Companies are paying money to get more, reliable bandwidth.
There is value-add created by multi-homing that people are
willing to pay for. Those who stand to most benefit from
this demand are not the ma-and-pa ISPs, it's the same big
companies who already own most of the market. Anything that
stops the demand hurts them more than anyone else.

Asymmetric filtering ("I won't accept yours, but expect you
to accept mine") certainly get's people's attention, and if
everyone filtered it would definitely make the problem go
away, at least temporarily.

But the market /will/ be satisfied, you can't permanently
deny the demand for more, reliable bandwidth. Maybe before
you could stop or slow down the train, I think it's likely
now it'll run you over. As long as there isn't a solution
that solves the problem, we'll keep having these same
discussions, with different 'stupid' work-arounds.
Asymmetric filtering does not solve the problem the market
is willing to pay to solve. Progressive dampening and Multi6
look more promising.

Consider where we would be now if the solution to
address-space depletion was 'don't assign any more
addresses'. Thank goodness for a solution (CIDR) that
accomodated the demand in a way that was tolerable for most
people. It wasn't exactly what the customer wanted (their
own portable Class A), but it solved the problem well enough
for most people.

What solution will be analogous to CIDR in this situation?

Pete.

<http://psg.com/~randy/010521.nanog>

any plans to follow up with long term data? of particular interest would be
rate of growth: routing table as a whole vs prefixes allowed by the filters
vs prefixes blocked by the filters.

<http://psg.com/~randy/010809.ptomaine.pdf>

randy

my point is that not everyone wants to multihome.

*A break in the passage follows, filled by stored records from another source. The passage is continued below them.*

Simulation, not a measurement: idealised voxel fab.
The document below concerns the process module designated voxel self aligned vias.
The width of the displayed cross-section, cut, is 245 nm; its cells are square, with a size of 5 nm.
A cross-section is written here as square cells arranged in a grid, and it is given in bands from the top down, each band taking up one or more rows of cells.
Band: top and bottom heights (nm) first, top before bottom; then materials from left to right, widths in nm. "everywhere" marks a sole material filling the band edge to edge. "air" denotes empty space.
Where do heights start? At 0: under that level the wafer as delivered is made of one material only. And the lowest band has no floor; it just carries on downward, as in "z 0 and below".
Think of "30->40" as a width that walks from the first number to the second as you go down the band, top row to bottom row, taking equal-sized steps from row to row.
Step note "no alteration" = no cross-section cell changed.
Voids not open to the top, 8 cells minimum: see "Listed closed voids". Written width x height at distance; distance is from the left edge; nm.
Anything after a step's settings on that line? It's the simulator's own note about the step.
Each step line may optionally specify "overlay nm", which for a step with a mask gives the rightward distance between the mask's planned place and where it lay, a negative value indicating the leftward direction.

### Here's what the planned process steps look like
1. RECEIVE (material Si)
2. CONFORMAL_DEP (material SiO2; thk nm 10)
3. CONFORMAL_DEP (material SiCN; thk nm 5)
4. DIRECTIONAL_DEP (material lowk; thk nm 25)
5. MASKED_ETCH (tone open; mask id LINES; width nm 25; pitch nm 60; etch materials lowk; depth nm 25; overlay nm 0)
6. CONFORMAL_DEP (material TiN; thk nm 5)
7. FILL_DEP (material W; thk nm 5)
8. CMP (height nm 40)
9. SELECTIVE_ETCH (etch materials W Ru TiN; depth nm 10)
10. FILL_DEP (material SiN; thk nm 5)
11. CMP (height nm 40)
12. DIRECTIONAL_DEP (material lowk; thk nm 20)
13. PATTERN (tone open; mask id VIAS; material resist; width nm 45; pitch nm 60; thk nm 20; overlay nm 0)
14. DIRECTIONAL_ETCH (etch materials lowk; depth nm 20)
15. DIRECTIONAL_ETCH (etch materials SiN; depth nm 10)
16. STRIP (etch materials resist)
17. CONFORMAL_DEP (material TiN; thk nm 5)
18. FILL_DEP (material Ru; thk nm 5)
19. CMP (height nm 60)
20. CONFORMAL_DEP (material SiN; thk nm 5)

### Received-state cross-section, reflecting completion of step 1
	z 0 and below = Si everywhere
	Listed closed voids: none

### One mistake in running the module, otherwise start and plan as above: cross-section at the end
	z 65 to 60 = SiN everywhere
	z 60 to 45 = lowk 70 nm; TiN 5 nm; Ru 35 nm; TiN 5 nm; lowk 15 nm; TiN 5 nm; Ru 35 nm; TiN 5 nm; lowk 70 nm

That's what the people who killed A6 said, too.

no. they said

  o it is not clear that a6 helps stable scalable multi-homing

  o no one could show a plan for stable scalable multi-homing other than
    current v4 style, which is weak on the scalable

  o and it would be a damned shame if a mediocre dns hack limited the
    design space for stable scalable multi-homing solutions

randy

> > [2] Want to tune inbound traffic? Fine... advertise those longer
> > prefixes to your upstreams/peers. But don't make the rest of
> > the Internet suffer. Communities good. Extra routes bad.
>
> but people dont advertise long prefixes in order to simply make
> use of two providers for the sake of it, they do it in order to

IGP-into-BGP causes this, and is hardly for preferring traffic
from one upstream.

> create their own unique routing policies which by definition
> needs to be internet-wide

Tag a single netblock with a community or MED. Don't split it
into two longer prefixes. Of course, that might require inter-AS
cooperation.

but if only one provider is agg'ing it will always prefer the most
specific route regardless of tags

> i would envisage all kinds of problems too where the aggregating
> upstream accepts your specific routes via another isp by
> mistake and then your transit traffic ends up going all round
> the place.. you'd be advertising /24s to peers and all but one
> transit, with primary transit aggregating up to /16 or
> whatever, feels bad..

Hmmmm. So I have customer X, who also connects to backbone B.
They advert several blocks, which I agg to 192.168.0.0/19. B
does not agg the blocks... but I'd also agg what I hear from
B, into the same /19. No problem here.

no problem for you, but B's other peers wont agg and they will only see
B's more specific path as valid

Or perhaps a hack... match ^[0-9]*_ and prefer it over longer
prefixes. i.e., if you can get there directly, it's better than
going through another AS.

Your point definitely merits thought... but I'm not sure that
it's insurmountable.

i see where youre coming from but its not a part of bgp4. you could write
it into bgp5, trouble is theres a lot of routes out there less specific
and when you turn on this feature it could be very unpredictable.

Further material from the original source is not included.